From the Publisher: Affordable Homes

I’m encouraged to hear that Atlanta Mayor Keisha Lance Bottoms (see our Q&A with her on page 16) has prioritized affordable housing at a time when the city has lots of transportation investment opportunities on the horizon and a shortage of about 340,000 affordable housing units in the five core metro counties.

Whether in Alpharetta or Augusta, the vogue for living closer to city centers is pricing out the working class, elderly, young families and infirm, some of whom have lived in the same communities for generations.

Dislocation and gentrification have been problems for years, and people generally hate the idea of a hand out.

However, housing and transportation are no longer safety-net issues. I’m talking about retirees looking to downsize, and their only options for a condo are in the half-million-dollar range. Middle-age folks planning to sell their homes and retire on the equity are now forced out of the area. First-time homebuyers can’t afford to live near good schools. Working and service people can’t afford to live near their jobs, and, stuck in traffic, are deprived of critical time to raise their kids.

Fortunately there is hope and even opportunity in some of the solutions presented by the Urban Land Institute (ULI) Atlanta at a recent Atlanta Regional Housing Forum. The ULI recommends the city encourage public employee pension funds to invest in affordable housing for the membership; provide public land for affordable housing; limit residential project bond for title refinancing to affordable housing; create a 10-year tax abatement on rehabbed units that agree to maintain affordability; offer low-cost rehab financing for affordable housing; offer discounted transit passes for residents of affordable housing; target Tax Allocation District (TAD) funds for affordability; and initiate a capital program for small developers who create or rehab affordable units.

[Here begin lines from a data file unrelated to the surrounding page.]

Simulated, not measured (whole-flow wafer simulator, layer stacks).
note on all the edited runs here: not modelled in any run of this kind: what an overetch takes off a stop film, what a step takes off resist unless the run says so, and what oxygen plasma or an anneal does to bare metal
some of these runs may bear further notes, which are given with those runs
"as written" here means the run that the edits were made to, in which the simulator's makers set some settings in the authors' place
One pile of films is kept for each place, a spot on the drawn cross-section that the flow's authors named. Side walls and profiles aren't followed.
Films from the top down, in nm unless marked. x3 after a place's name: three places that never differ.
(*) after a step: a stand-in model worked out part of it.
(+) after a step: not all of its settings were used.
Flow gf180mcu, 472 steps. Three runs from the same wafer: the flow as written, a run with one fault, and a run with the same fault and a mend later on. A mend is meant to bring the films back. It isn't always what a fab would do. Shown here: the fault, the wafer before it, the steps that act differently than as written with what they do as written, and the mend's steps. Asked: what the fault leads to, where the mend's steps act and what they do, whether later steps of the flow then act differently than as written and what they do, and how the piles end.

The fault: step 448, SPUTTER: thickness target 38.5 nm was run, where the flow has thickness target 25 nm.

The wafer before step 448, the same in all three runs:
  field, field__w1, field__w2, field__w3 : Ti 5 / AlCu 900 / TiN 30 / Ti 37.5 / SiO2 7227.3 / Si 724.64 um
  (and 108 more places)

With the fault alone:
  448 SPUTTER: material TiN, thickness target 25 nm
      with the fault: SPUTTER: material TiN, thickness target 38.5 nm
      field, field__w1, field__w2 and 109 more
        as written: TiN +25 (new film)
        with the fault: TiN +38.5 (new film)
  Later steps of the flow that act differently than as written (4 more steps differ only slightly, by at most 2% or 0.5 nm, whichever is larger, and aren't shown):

The city could provide a density bonus for redeveloping low-density projects that maintain affordability. It could employ the Urban Enterprise Zone (UEZ) program to provide tax abatements for new affordable rental projects, and importantly, secure Fulton County’s participation in UEZ, as countywide and even region-wide program implementation is essential to prevent developers leapfrogging to areas less stringent about affordability. It could use the Special Public Interest (SPI) Overlay, a walkability ordinance, to allow mixed-use housing in commercial corridors; create a housing trust with industry, foundation and philanthropic support; and hire an “affordable housing czar.”

The city could also allow smaller lots and duplex or fourplex designs; lower development costs by reforming regulatory and land use policies; create a land bank authority; provide first-time affordable home buyers with a 10-year homesteader tax abatement; offer low-cost rehab assistance if buyers maintain ownership for five years; increase the homestead exemption for seniors; offer more down-payment assistance for first-time affordable buyers; and encourage lower development costs through cost-conscious design and land use.

The end result could create 10,000 affordable units in the region annually through 2028, or 100,000 total, about a fourth of what will be needed.

However, a 2014 report by global management consultants McKinsey & Company states that the cost of creating affordable housing could be reduced by 20 percent to 50 percent through four steps, some of which are included in the ULI report: unlocking land supply (city-owned or privately owned land acquired through incentives); reducing construction costs through value engineering (standardizing design), industrial approaches and more efficient procuring and processing; improving operations and maintenance (20 percent to 30 percent of housing costs) through registering and licensing qualified suppliers and consolidated purchasing; and financing reforms such as contractual savings programs to help buyers with down payments, providing capital for low-interest mortgages and guaranteeing buyers/tenants.

The report suggests a ladder approach to creating minimum affordability standards, as too much too soon can actually discourage construction. But it also notes opportunity – to build the homes needed in all global cities by 2025 could cost $2.3 trillion, or 10 percent of the global residential real estate construction industry.

The level of affordable housing construction we actually need – not unlike investments in transportation and renewable energy – could actually be a boon to the state, while ignoring the issue will only grow the disconnect between our solid economy and our less affluent workforce. These solutions could work for any community, and the time for action is now.